Grad of grad (with tests)

a6388954 · sebastien-j · 85f08bfd · a6388954 · a6388954
--- a/theano/tensor/signal/downsample.py
+++ b/theano/tensor/signal/downsample.py
@@ -624,8 +624,6 @@ class MaxPoolGrad(PoolGrad):
        return Apply(self, [x, maxout, gz], [x.type()])

    def perform(self, node, inp, out):
-        if self.mode not in ('max', 'sum') and self.padding != (0, 0):
-            raise NotImplementedError()
        x, maxout, gz = inp
        gx_stg, = out
        # number of pooling output rows
@@ -638,8 +636,6 @@ class MaxPoolGrad(PoolGrad):
        pad_w = self.padding[1]
        img_rows = x.shape[-2] + 2 * pad_h
        img_cols = x.shape[-1] + 2 * pad_w
-        inc_pad = self.mode == 'average_inc_pad'
-        sum_mode = self.mode == 'sum'

        # pad the image
        if self.padding != (0, 0):
@@ -676,8 +672,6 @@ class MaxPoolGrad(PoolGrad):
                    st=self.st, padding=self.padding)(x, maxout, ggx)]

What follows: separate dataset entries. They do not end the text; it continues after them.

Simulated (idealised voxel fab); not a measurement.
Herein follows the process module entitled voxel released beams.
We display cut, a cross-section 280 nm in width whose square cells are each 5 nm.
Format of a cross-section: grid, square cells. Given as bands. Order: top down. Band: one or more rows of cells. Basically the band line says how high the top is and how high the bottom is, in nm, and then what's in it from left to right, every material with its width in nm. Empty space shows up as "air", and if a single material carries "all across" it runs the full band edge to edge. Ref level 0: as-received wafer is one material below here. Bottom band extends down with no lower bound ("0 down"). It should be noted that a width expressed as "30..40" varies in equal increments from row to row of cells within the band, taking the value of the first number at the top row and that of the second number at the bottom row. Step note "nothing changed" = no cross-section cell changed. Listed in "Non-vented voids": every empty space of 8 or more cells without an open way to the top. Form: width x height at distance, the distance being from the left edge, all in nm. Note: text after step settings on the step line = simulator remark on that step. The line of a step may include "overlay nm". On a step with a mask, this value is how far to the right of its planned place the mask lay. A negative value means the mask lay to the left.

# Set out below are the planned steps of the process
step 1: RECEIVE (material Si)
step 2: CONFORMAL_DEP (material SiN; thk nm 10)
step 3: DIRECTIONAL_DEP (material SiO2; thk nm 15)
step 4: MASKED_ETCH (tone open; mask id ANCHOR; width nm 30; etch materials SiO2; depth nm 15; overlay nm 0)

    def c_code(self, node, name, inp, out, sub):
-        if self.mode != 'max':
-            raise theano.gof.utils.MethodNotDefined()
        x, z, gz = inp
        gx, = out
        fail = sub['fail']
@@ -795,7 +789,7 @@ class MaxPoolGrad(PoolGrad):

 class AveragePoolGrad(PoolGrad):

-    def __init__(self, ds, ignore_border, st=None, padding=(0, 0), mode='avg_exc_pad'):
+    def __init__(self, ds, ignore_border, st=None, padding=(0, 0), mode='average_inc_pad'):
        PoolGrad.__init__(self, ds, ignore_border, st, padding, mode)

    def make_node(self, x, gz):
@@ -809,7 +803,7 @@ class AveragePoolGrad(PoolGrad):
        return Apply(self, [x, gz], [x.type()])

    def perform(self, node, inp, out):
-        if self.mode not in ('max', 'sum') and self.padding != (0, 0):
+        if self.mode == 'average_exc_pad' and self.padding != (0, 0):
            raise NotImplementedError()
        x, gz = inp
        gx_stg, = out
@@ -869,8 +863,9 @@ class AveragePoolGrad(PoolGrad):
        x, gz = inp
        ggx, = grads
        return [theano.tensor.zeros_like(x),
-                theano.gradient.grad_not_implemented(
-                    self, 2, gz, 'Hessian not implemented with padding')]
+                DownsampleFactorMax(
+                    self.ds, ignore_border=self.ignore_border,
+                    st=self.st, padding=self.padding, mode=self.mode)(ggx)]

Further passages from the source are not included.